Brown Girl Begins initially premièred last year, but is now receiving renewed interest and cultural relevance in a post-Black Panther world. Set in a post-apocalyptic Toronto in the year 2049, the film centres on a young priestess named Ti-Jeanne who risks sacrificing her life to Caribbean spirits in order to save her people.
The special screening was such a hit that Cineplex decided to add more screenings through March 15 — an entire week longer than its initial run of March 2 to 8.
“When we premièred in September in New York, it was good but there wasn’t the kind of energy or zeitgeist feeling that we’re in right now,” says Lewis.
The film is a coming-of-age story about a young black woman’s journey of self-discovery and self-actualization, which, as Lewis mentioned during the post-screening panel, is necessary to be seen in more films. Black women, Lewis says, are often excluded from all genres of film, especially in sci-fi. If they are featured in the film, there are often only one or two of them used as a token characters in an attempt to achieve superficial diversity.
“In the movie, you get to actually see a story through a young black woman’s eyes,” says Lewis. “This isn’t a secondary character. This isn’t through the male protagonist’s eye. This is through her eyes and it’s written by a woman of colour. I think that’s radical.”

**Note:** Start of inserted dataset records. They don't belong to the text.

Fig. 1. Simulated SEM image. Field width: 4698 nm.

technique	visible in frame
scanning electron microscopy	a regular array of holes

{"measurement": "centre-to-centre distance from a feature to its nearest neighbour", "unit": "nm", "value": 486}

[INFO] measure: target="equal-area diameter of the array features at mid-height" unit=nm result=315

The industry is beginning to shift with game-changing women like Ava DuVernay (director of the 2018 film A Wrinkle in Time and the first black female director to have her movie nominated for an Oscar) leading the film and television world. Lewis looks to her for inspiration because of DuVernay’s commitment to hire all women of colour in her TV series, Queen Sugar.
As for young women who want to follow DuVernay’s footsteps, Lewis’s advice is to just go for it.
“Get together with a group of women of colour and tell your own story and shoot it and edit it because that’s possible.”
Brown Girl Begins was a film 20 years in the making, with the initial plan of adapting Canadian author Nalo Hopkinson’s novel Brown Girl in the Ring into a film. Due to her scant resources, Lewis opted instead to do a prequel while keeping the same theme. During those 20 years, she kept working on her craft by creating short films and directing over 100 hours of television.
“Although I heard ‘no’ and sometimes I’d put the project down for a while, I picked it up again,” says Lewis. “If there’s a project that you have out there that you need to do — that you can’t imagine [not] doing — do it. Find a way to do it.”